"As incredible as it seems, the bourgeoisie seem to be turning against the police. In the wake of Ferguson, polls say that about half of us don’t trust them. Obviously, blacks remain way ahead of the curve on this, having been maltreated by the cops for many decades. But with whites catching up, we are starting to see a consensus developing.
"I never thought I would see the day.
"Why is this significant? It’s not just about police budgets or the call to reform on the margin. It’s not even about who is going to pay the political price. The status of the police is bound up with the perception of the value of the entire public sector. The police are the “thin blue line,” long perceived as the most essential and irreplaceable function of the state. This perception is now under pressure from public opinion, and this joins a shift in intellectual opinion that has been developing for decades.

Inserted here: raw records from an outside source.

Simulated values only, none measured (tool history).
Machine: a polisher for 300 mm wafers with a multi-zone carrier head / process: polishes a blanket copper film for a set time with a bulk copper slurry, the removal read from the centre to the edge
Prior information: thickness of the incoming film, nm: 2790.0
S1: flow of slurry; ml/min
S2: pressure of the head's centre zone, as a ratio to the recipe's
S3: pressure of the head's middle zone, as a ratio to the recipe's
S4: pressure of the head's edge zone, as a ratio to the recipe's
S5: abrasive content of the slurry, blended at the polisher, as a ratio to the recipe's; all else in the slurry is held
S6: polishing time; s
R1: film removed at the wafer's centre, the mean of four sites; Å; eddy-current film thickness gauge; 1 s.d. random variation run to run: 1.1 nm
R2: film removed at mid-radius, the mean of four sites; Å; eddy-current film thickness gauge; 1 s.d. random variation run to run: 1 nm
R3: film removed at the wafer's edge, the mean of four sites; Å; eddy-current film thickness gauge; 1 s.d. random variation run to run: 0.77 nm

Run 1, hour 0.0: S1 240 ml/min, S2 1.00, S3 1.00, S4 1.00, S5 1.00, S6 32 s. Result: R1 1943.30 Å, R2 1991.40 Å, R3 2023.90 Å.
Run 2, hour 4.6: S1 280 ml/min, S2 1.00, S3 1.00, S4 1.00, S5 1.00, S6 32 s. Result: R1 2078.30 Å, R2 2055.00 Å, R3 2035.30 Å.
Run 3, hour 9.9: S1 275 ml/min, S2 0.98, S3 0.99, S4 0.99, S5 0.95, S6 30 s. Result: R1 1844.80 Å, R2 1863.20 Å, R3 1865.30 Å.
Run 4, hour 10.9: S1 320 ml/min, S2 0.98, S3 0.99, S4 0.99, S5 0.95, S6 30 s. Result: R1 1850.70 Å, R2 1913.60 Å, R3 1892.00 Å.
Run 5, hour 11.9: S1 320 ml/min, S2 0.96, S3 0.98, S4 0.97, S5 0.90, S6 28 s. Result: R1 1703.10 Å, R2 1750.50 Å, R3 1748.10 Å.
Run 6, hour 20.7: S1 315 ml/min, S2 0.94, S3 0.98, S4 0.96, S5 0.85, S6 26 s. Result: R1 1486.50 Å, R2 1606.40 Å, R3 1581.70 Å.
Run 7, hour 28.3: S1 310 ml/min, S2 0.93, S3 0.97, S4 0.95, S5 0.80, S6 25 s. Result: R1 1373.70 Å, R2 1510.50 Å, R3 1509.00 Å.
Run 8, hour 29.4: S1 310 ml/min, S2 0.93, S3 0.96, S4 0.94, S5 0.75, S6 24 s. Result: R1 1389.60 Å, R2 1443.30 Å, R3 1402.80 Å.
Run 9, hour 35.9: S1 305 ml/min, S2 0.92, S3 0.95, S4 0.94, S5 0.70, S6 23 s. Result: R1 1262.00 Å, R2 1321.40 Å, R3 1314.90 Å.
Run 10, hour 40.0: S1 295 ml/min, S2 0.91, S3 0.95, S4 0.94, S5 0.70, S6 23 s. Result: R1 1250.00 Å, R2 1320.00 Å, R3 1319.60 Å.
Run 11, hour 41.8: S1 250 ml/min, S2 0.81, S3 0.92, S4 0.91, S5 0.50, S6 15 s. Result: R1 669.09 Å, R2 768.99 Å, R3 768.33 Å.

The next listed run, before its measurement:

"What’s at stake is the very foundation of public order as we know it. If government can’t do this right, if the police are accomplishing the very opposite of their claims, if they are undermining our security rather than providing for it, and this is widely understood, we have the making of not only an ideological revolution but an authentic turning point in the history of politics.
"The police power has pushed and pushed for decades: more power, more personnel, more weapons. Even as public opinion has turned against many other “services” offered by government, there has been no push back regarding police. Politicians don’t win public office by promising to curb police power; the demand to escalate has traditionally led to cheers. Where’s the limit? No one has yet discovered it.
"If that changes, the results could be epic."